At the end of the game, Akhil will ask Akash the final position of any ball numbered K. Akash will win the game, if he can answer. Help Akash.

# Input

The first line contains an integer $T$, i.e., the number of the test cases.

The next $T$ lines will contain two integers $N$ and $K$.

# Output

Print the final index in array.

# Constraints

• $1 ≤ T ≤ 50$
• $1 ≤ N ≤ 10^5$
• $0≤K<N$

# Sample Input

2
3 1
5 2


# Sample Output

2
4


# Explanation

For first test case, The rotation will be like this: 0 1 2 -> 2 1 0 -> 2 0 1 -> 2 0 1 So, Index of 1 will be 2.

# Solution

test = gets.chomp.to_i
test.times do
num, numbered = gets.split.map(&:to_i)
a = []
elem = 0
a << elem

(num-1).times do
elem += 1
a << elem
end

len = a.length
final = []
w = []

len.times do
if w.length == 0
q = a.reverse
else
q = w.reverse
end
elem = q.shift
final << elem
w = q - [elem]
end

puts final.index(numbered)
end


# My Problem

I could only pass 4 test cases out of 11 since it always timed out for the rest. This is happening because my solution isn't efficient enough. How can we do it efficiently so that it passes all 11 test cases?

Let's analyze what the problem is saying.

Let's say we start out with the array:

0, 1, 2, 3, 4, 5, 6, 7, 8, 9


We then reverse the elements of the array starting at element 0:

9, 8, 7, 6, 5, 4, 3, 2, 1, 0


Then, we reverse all elements except the 0th element:

9, 0, 1, 2, 3, 4, 5, 6, 7, 8


Then we reverse all elements except 0th and 1st element:

9, 0, 8, 7, 6, 5, 4, 3, 2, 1


And so on like so:

9, 0, 8, 1, 2, 3, 4, 5, 6, 7
9, 0, 8, 1, 7, 6, 5, 4, 3, 2
9, 0, 8, 1, 7, 2, 3, 4, 5, 6
9, 0, 8, 1, 7, 2, 6, 5, 4, 3
9, 0, 8, 1, 7, 2, 6, 3, 4, 5


To get the final result:

9, 0, 8, 1, 7, 2, 6, 3, 5, 4


The key thing to note here is that if take every odd-indexed element we get:

9, 8, 7, 6, 5


While every even-indexed element is:

0, 1, 2, 3, 4


So it looks like the final sequence is constructed like this:

• Split elements into lower half and upper half
• Reverse the order of the upper half
• Merge them by taking 1 element from upper half and 1 element from lower half and so on

This is an $O(n)$ process with the right implementation

All that remains is to then search the list for the given element (which is $O(n)$ in the worst case with a standard implementation), yielding a final computational time complexity of $O(n)$. That's it, right? Well it would be, if not for some interesting math.

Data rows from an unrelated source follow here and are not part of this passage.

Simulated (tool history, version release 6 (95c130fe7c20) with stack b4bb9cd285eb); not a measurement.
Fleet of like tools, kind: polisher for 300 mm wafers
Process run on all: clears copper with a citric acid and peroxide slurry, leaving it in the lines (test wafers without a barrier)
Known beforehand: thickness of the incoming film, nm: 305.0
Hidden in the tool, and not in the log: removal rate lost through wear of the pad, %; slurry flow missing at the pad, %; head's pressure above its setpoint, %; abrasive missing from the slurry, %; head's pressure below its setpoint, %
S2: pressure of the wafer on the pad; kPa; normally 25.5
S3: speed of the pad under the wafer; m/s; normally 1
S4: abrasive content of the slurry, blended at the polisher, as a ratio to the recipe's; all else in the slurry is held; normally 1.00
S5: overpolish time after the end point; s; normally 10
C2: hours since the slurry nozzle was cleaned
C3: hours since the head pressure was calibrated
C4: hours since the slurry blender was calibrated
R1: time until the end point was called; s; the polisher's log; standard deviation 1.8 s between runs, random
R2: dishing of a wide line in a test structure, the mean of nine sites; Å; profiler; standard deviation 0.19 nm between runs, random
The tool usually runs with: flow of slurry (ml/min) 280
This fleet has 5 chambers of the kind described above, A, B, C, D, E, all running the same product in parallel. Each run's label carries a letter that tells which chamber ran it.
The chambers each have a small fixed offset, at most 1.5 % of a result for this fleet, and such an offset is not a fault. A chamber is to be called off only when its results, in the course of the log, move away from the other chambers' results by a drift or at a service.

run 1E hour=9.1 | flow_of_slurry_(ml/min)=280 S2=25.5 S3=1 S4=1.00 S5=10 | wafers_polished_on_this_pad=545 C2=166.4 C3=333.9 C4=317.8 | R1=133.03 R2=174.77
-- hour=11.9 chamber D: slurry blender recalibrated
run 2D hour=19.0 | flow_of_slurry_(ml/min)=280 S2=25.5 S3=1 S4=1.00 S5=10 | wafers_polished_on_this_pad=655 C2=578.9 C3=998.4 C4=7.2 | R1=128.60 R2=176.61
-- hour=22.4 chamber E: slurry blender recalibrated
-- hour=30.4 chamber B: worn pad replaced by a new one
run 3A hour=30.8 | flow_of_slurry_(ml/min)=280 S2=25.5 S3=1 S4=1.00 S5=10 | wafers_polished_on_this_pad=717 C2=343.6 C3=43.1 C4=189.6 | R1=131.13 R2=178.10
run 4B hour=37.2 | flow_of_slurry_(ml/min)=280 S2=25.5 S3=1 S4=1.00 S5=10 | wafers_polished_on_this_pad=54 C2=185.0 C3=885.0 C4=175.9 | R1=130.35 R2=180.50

If we apply some mathematical logic we can get an even faster solution:

• Decide if element is in lower half (which will have even indices) or the upper half (which will have odd indices) with a simple comparison to half the length of the array
• If element is in lower half: final index will be 1 + 2 * K (as 0 will be in 1st index, 1 will be in 3rd, 2 will be in 5th and so on)
• If element is in upper half: final index will be 2 * (N - 1 - K) (as N - 1 will be at 0, N - 2 will be at 2, N - 3 will be at 4 and so on)

This yields an $O(1)$ solution! Hurray for Math!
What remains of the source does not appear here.